The green line shows the overall United States Homicide Rate in Homicides per Million Americans. The homicide rate is usually quoted as homicides per 100,000 (100K). Per million is used to make the scale comparable to the other key data series in the plot. The overall murder rate doubles during this period, dropping back to historical levels in the 1990’s as executions rose back to late 1950, early 1960s levels.
The light blue bars show the proven victims of named serial killers from the Wikipedia list. The shorter dark blue bars show the number of active named serial killers. The list often gives a range of years when the killer was active, e.g. 1982-1986. The proven victims and the serial killer are assigned to the mid-point of the range for simplicity, e.g. 1984. The number of active serial killers by year, defined in this way, is inversely correlated with the execution rate: more executions, fewer serial killers.
The yellow bars show the number of victims of mass shootings from Wikipedia’s List of mass shootings in the United States (data tables downloaded on August 24, 2022). The number of mass shooting victims has climbed as the number of executions has dropped since the 1998 peak while the number of serial killer victims has remained low.
The plot below shows the US named serial killer proven victims per year versus the execution rate, executions per 150 million Americans. We can see that the maximum number of proven victims drops exponentially with the execution rate. At low execution rates, there is significant unexplained variation in the number — suggestion other factors at play when executions are rare or nonexistent.

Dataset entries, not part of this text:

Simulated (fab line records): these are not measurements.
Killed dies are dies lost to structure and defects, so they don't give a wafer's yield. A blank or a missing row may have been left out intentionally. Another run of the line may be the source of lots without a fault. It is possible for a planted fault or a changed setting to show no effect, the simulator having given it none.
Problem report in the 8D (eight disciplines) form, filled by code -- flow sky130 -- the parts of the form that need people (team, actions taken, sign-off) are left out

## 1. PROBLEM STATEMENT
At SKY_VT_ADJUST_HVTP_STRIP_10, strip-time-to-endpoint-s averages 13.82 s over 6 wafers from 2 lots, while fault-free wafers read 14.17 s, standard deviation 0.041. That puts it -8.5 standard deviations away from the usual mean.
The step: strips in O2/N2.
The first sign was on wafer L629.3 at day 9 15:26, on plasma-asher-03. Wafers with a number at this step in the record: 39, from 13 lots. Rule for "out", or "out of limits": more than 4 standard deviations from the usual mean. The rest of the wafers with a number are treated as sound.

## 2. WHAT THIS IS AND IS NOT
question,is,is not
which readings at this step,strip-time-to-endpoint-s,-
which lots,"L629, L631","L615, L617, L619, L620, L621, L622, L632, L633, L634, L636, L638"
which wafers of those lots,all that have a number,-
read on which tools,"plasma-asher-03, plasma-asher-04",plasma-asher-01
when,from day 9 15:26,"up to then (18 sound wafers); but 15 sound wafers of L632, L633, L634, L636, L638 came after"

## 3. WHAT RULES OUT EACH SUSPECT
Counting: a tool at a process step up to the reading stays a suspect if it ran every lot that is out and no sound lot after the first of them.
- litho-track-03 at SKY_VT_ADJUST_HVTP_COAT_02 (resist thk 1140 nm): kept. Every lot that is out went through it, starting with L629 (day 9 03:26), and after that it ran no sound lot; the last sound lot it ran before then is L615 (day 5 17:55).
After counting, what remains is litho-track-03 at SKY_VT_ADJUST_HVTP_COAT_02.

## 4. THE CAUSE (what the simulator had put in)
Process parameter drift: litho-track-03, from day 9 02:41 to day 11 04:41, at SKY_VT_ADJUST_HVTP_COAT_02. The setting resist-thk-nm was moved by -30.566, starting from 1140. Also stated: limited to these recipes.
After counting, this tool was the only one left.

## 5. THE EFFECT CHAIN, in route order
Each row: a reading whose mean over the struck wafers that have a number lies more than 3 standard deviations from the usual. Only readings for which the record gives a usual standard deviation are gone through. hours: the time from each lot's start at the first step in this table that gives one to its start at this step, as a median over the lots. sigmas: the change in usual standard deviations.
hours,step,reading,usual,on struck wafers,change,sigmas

The plot below shows the US Murder Victims per 100,000 Americans per year versus the execution rate, again executions for 150 million Americans. We can see the murder rate drops exponentially with the execution rate. Again, at low execution rates, there is significant unexplained variation indicating other factors than the execution rate play a role when executions are rare or non existent. R**2, known as “R squared” is the coefficient of determination and is roughly the fraction of variation in the data explained by the model.
There appears to be a strong relationship between the execution rate and the number of murders — both the general murder rate and the serial killer murder rate. Both popular news and academic articles often claim mystification as to both the reasons for the sharp late 1960’s rise in murders compared to the historical 1950s, early 1960’s levels and similarly the dramatic drop in murders in the 1990s. It is true that the execution rate is probably highly correlated with other “tough on crime” measures over time.
Alternative Theories
Nonetheless, there are several prominent attempts to explain the sharp drop in murders in the 1990s without crediting any “tough on crime” policies, let alone the execution rate.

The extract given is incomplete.